If there are any issues, feel free to reach out to me on [LinkedIn](https://www.linkedin.com/in/tim-hargreaves/). For more interesting Data Science projects, check out [my blog](https://www.ttested.com/).

**Enjoy!**

_Note: The code in this notebook is slightly different from that in the presentation. This is because I wrote the code and slides using my work laptop which has an outdated version of certain packages (blaim IT!) whereas Google Colab uses the latest versions. It was easier to change the code here than in my slides so that's how it will have to be._

## Setup

Here we import various Python packages and modules to offer additionally functionality to our code without any added effort.

In [0]:
import pandas as pd
import matplotlib.pyplot as plt
import numpy as np

from sklearn.preprocessing import OneHotEncoder, MinMaxScaler
from sklearn.model_selection import KFold, cross_val_score

from tensorflow.keras.layers import Dense, Dropout
from tensorflow.keras.models import Sequential
from tensorflow.keras.wrappers.scikit_learn import KerasClassifier

## Import

We download the dataset from the UCI Machine Learning repository and import it into Python. We do a bit of minor housekeeping too, such as removing the ZIP code column (too much fuss to process) and splitting the predictors and labels.

The original dataset and some information about it can be found [here](https://archive.ics.uci.edu/ml/datasets/credit+approval). The probable column names are taken from [this](http://rstudio-pubs-static.s3.amazonaws.com/73039_9946de135c0a49daa7a0a9eda4a67a72.html) blog post .

In [0]:
crx = pd.read_csv('https://archive.ics.uci.edu/ml/machine-learning-databases/' +
                  'credit-screening/crx.data', header=None)

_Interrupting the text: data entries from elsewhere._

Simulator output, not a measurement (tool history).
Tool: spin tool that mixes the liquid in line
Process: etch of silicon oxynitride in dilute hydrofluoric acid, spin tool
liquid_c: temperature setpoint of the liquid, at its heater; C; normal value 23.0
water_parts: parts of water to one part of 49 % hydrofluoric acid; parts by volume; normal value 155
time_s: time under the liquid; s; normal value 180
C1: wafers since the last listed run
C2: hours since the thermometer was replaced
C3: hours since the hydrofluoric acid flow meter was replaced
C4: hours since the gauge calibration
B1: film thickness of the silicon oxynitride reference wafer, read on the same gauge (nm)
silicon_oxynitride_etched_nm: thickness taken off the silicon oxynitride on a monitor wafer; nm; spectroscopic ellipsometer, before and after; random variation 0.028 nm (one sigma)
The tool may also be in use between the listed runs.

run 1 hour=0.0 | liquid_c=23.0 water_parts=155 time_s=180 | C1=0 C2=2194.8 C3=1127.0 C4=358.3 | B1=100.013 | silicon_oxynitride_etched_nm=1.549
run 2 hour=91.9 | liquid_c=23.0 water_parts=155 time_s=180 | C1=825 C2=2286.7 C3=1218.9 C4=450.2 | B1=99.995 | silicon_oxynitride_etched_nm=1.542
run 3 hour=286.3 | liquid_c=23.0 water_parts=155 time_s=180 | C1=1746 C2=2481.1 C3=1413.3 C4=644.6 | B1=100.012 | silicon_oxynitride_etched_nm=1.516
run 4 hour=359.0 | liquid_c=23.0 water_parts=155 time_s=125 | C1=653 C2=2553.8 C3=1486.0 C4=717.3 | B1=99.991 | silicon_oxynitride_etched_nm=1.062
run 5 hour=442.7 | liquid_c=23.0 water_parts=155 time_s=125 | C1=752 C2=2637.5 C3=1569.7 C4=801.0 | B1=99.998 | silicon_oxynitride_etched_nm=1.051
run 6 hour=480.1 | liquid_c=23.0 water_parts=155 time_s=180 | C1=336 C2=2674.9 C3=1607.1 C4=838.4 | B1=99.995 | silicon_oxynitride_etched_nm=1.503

# add probable column names
crx.columns = [
    'sex', 'age', 'debt', 'married', 'bank_customer', 'education', 'ethnicity', 
    'year_employed', 'prior_default', 'employed', 'credit_score',
    'drivers_license', 'citizen', 'zip_code', 'income', 'approved',
]

# remove unhelpful features
crx = crx.drop(['zip_code'], axis=1)

# extract label
lab = (crx['approved'] == '+').to_numpy()
crx = crx.drop(['approved'], axis=1)

You can have a look at the imported dataset by adding a code block, typing `crx` and clicking the play button.

## Cleaning

### Impute Missing Values

Most machine learning models can't handle missing values by themselves so we have to pre-process them. One approach is just to throw out any columns or rows with a lot of missing values but this is wasteful if there are a lot of missing values. A better approach is to replace missing numeric values with column means and missing string values with the most common category.

We also add new columns representing which predictors each person was missing data for—perhaps some missing data is caused by the applicant trying to hide information that makes them look back?

In [0]:
# missing values saved as '?'
crx = crx.replace(['?'],np.NaN)
# fix column datatypes
crx['age'] = crx['age'].astype('float')
# keep track of which columns are missing data
for name, values in crx.iteritems():
    is_na = values.isna()
    if any(is_na):
        crx[f'{name}_is_na'] = is_na
# replace missing numeric values with column means
crx.fillna(crx.mean(), inplace=True)
# replace missing string values with column modes
for name, values in crx.iteritems():
    if values.dtype == 'object':
        crx[name] = values.fillna(values.value_counts().index[0])

You can use `crx.iloc[[206, 248], :]` before and after running this code block to see the effect of imputation.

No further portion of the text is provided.